This drama took me a lot longer to finish than I expected. Usually, I will wait till a drama is fully aired and then marathon watch it. This drama was different. I took my time and paused for a day or two after each episode because there was so much to unpack and I wanted to draw it out and really savor every scene and revelation. The story is so well written, the cast does an amazing job, the emotions were a lot more raw and realistic than I usually see in Kdramas.
I was fully immersed in their world and the overarching theme of judgement. It was not lost on me that the main characters are judges and every moment of every episode is about the judgements we form in every interaction with people. We perceive this world through the eyes of Kim Ga On, a young and impressionable judge. He is thrust into situations constantly where he is surrounded by his own impulse to judge others and influenced by other people's judgements in turn. Seeing things through his eyes allows the audience to naively fall into the same traps Ga On also falls into, casting judgement on things he doesn't fully understand and later regretting his actions.
The whole world is blindfolded, and the main protagonist is the unwelcome devil who removes the blindfolds so that we can look past the illusion that surrounds us and see the world, and ourselves, for what it really is. This drama was really cleverly done. As the show and episodes progress each pivotal clue scene gets replayed and shuffled to show how each situation, each action, each piece of information can be read differently based on the information you have. Like tarot cards being reorganized to support a different verdict from the same cards.
I've read a lot of the reviews here that talk about the drama being about social injustice, but I think that's a pretty superficial observation. The social injustice isn't there to highlight the unfairness of the world or to make a political/social point, it's there to help us understand how willing we are to be fooled, led into judgements that end up being the essence of the injustice we are trying so hard to overcome. Every single character gets misunderstood, every single character misunderstands others, every single character is guilty of acting on a judgement based on an incomplete assumption. The drama holds a mirror up to us and asks us to assess our own judgements of others, to examine them instead with the understanding that our experience and information is only a small piece of the puzzle and not the complete picture.

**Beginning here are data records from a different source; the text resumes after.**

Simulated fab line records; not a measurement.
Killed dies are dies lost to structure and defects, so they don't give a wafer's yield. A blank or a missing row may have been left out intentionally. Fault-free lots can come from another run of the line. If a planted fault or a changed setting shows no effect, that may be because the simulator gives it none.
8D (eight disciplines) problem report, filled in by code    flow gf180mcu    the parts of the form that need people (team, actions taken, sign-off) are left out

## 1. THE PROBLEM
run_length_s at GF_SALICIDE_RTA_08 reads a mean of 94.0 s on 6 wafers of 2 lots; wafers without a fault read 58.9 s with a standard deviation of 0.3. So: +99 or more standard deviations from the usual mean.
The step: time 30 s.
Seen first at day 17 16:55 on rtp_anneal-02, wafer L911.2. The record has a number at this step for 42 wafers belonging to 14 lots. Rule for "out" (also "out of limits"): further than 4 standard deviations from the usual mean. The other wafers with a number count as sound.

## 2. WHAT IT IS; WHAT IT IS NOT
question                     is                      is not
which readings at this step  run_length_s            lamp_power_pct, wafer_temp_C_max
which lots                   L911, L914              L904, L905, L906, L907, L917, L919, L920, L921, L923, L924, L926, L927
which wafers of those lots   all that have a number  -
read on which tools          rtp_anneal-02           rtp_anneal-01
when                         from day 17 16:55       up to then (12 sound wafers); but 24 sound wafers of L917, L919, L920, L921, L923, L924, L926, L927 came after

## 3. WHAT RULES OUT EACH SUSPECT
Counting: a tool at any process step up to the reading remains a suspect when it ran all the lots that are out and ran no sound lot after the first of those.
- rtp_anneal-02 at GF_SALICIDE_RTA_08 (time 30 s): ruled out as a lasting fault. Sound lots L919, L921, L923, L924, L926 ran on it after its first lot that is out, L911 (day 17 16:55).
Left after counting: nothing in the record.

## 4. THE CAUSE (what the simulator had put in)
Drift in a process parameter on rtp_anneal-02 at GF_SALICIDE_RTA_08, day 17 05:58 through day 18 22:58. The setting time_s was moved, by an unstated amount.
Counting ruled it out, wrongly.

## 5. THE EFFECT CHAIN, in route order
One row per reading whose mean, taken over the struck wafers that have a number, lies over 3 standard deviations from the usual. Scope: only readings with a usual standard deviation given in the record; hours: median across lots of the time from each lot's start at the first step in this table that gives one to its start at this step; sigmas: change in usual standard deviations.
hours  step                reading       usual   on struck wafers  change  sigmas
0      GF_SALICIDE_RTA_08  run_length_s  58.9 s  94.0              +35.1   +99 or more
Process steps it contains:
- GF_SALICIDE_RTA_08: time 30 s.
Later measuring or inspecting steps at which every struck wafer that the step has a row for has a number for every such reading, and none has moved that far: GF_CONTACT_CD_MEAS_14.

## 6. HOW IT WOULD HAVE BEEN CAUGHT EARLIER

I've also read reviews talking about the character Kim Ga On being unrealistically naive and impressionable. But to me, having lived in this world a decent amount of time, it seemed very realistic. People, in general, seem to be happy to accept the blue pill, content in their ignorance. People, to me, seem to want to be fooled, not force fed a red pill by some shady hot dude in a black robe. Ga On being naive is a representation of the entire world's population, throughout every time and every culture, willing to believe the easy lie, fighting against incursion from the ugly reality. Ga On had to be naive for the story to make its point. He had to be force fed the reality he wanted to overcome, fighting his innate urge to accept assumptions and lies. He had to be naive because we are naive, because there isn't a human alive who is not guilty of falling for a pretty lie, because he needed to be a reflection of who we are as humans.
This show for me was easily a 10, the story was masterfully crafted, the directing was expertly done, the acting was across the board incredible, the music was perfectly timed and themed to the show. I would 100% watch this drama again, and that's rare for me.
I was fully immersed in their world and the overarching theme of judgement. It was not lost on me that the main characters are judges and every moment of every episode is about the judgements we form in every interaction with people. We perceive this world through the eyes of Kim Ga On, a young and impressionable judge. He is thrust into situations constantly where he is surrounded by his own impulse to judge others and influenced by other people's judgements in turn. Seeing things through his eyes allows the audience to naively fall into the same traps Ga On also falls into, casting judgement on things he doesn't fully understand and later regretting his actions.
The whole world is blindfolded, and the main protagonist is the unwelcome devil who removes the blindfolds so that we can look past the illusion that surrounds us and see the world, and ourselves, for what it really is. This drama was really cleverly done. As the show and episodes progress each pivotal clue scene gets replayed and shuffled to show how each situation, each action, each piece of information can be read differently based on the information you have. Like tarot cards being reorganized to support a different verdict from the same cards.
I've read a lot of the reviews here that talk about the drama being about social injustice, but I think that's a pretty superficial observation. The social injustice isn't there to highlight the unfairness of the world or to make a political/social point, it's there to help us understand how willing we are to be fooled, led into judgements that end up being the essence of the injustice we are trying so hard to overcome. Every single character gets misunderstood, every single character misunderstands others, every single character is guilty of acting on a judgement based on an incomplete assumption. The drama holds a mirror up to us and asks us to assess our own judgements of others, to examine them instead with the understanding that our experience and information is only a small piece of the puzzle and not the complete picture.
I've also read reviews talking about the character Kim Ga On being unrealistically naive and impressionable. But to me, having lived in this world a decent amount of time, it seemed very realistic. People, in general, seem to be happy to accept the blue pill, content in their ignorance. People, to me, seem to want to be fooled, not force fed a red pill by some shady hot dude in a black robe. Ga On being naive is a representation of the entire world's population, throughout every time and every culture, willing to believe the easy lie, fighting against incursion from the ugly reality. Ga On had to be naive for the story to make its point. He had to be force fed the reality he wanted to overcome, fighting his innate urge to accept assumptions and lies. He had to be naive because we are naive, because there isn't a human alive who is not guilty of falling for a pretty lie, because he needed to be a reflection of who we are as humans.
This show for me was easily a 10, the story was masterfully crafted, the directing was expertly done, the acting was across the board incredible, the music was perfectly timed and themed to the show. I would 100% watch this drama again, and that's rare for me.